Pakistan’s lower house of parliament on Sunday voted in favour of removing Prime Minister Imran Khan from office, following a nearly 14-hour standoff between the opposition and Khan’s ruling party that started on Saturday morning.
Opposition parties were able to secure 174 votes in the 342-member house in support of the no-confidence motion, the house speaker said, making it a majority vote. There were just a few legislators of Khan’s ruling party present for the process.
The vote means Khan will no longer hold office and the country’s lower house will now elect a new prime minister and government.
The combined opposition that spans the political spectrum from the left to the religious will form the new government, with the head of one of the largest parties, the Pakistani Muslim League-Nawaz, taking over as prime minister.
Anticipating his loss, Khan, who charged that the opposition colluded with the United States to unseat him, on Friday called on his supporters to stage rallies nationwide on Sunday. In an impassioned speech, Khan doubled down on his accusations that his opponents colluded with the US to unseat him over his foreign policy choices, which often seemed to favour China and Russia. Khan said Washington opposed his February 24 meeting with Russian President Vladimir Putin in the Kremlin hours after tanks rolled into Ukraine.

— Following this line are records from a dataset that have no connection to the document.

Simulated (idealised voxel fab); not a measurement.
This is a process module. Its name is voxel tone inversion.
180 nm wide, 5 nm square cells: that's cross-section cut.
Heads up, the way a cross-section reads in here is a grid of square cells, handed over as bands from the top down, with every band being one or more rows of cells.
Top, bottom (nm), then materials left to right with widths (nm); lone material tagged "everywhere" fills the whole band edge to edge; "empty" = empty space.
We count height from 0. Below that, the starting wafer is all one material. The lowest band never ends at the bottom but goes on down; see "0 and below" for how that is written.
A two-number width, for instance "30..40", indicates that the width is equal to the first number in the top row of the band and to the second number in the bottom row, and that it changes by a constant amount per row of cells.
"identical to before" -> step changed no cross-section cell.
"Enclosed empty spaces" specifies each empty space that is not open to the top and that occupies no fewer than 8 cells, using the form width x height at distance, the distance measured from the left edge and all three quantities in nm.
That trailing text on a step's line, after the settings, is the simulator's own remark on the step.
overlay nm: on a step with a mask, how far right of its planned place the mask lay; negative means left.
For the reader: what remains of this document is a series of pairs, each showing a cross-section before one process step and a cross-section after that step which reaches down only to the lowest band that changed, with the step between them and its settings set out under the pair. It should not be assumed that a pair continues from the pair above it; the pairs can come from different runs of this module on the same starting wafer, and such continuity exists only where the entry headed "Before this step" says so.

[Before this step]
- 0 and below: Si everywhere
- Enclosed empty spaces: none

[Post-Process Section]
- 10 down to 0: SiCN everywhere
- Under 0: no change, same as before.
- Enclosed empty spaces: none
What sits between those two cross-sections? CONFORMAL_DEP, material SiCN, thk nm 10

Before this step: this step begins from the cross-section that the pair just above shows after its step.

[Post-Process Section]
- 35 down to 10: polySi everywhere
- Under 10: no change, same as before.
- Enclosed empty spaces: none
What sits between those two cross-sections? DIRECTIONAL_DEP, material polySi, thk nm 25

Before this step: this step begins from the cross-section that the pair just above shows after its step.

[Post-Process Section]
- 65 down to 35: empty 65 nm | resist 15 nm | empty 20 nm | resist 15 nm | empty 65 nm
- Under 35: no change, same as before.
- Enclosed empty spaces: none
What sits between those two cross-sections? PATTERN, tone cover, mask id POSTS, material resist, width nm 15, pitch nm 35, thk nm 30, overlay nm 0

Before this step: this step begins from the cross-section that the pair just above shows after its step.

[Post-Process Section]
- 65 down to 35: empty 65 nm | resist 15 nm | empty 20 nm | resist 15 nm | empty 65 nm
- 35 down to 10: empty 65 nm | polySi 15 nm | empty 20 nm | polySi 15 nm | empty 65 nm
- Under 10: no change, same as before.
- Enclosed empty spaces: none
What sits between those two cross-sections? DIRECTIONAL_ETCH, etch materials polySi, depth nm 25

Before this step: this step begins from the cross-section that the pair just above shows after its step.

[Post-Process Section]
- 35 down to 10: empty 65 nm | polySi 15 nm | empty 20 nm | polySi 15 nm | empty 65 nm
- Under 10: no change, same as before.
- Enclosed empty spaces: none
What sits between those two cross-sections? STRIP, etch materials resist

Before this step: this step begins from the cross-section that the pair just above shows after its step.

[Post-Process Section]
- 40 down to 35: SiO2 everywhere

Khan’s options are limited and should he see a big turnout in his support in today’s protests, he may try to keep the momentum as a way to pressure parliament to hold early elections. Khan earlier had tried to sidestep the vote by dissolving parliament and calling early elections but a Supreme Court ruling ordered the vote to go ahead. In a brief exchange in parliament on Saturday morning, opposition leader Shahbaz Sharif warned against delays. Sharif is a likely candidate for the prime minister post. The opposition introduced the motion last month, accusing the prime minister of economic mismanagement that has driven up prices and interest rates. Khan’s Foreign Minister Shah Mahmood Qureshi, meanwhile, demanded an investigation into ruling party allegations that the no-confidence vote was a ploy by the opposition and America to unseat Khan, who was not present.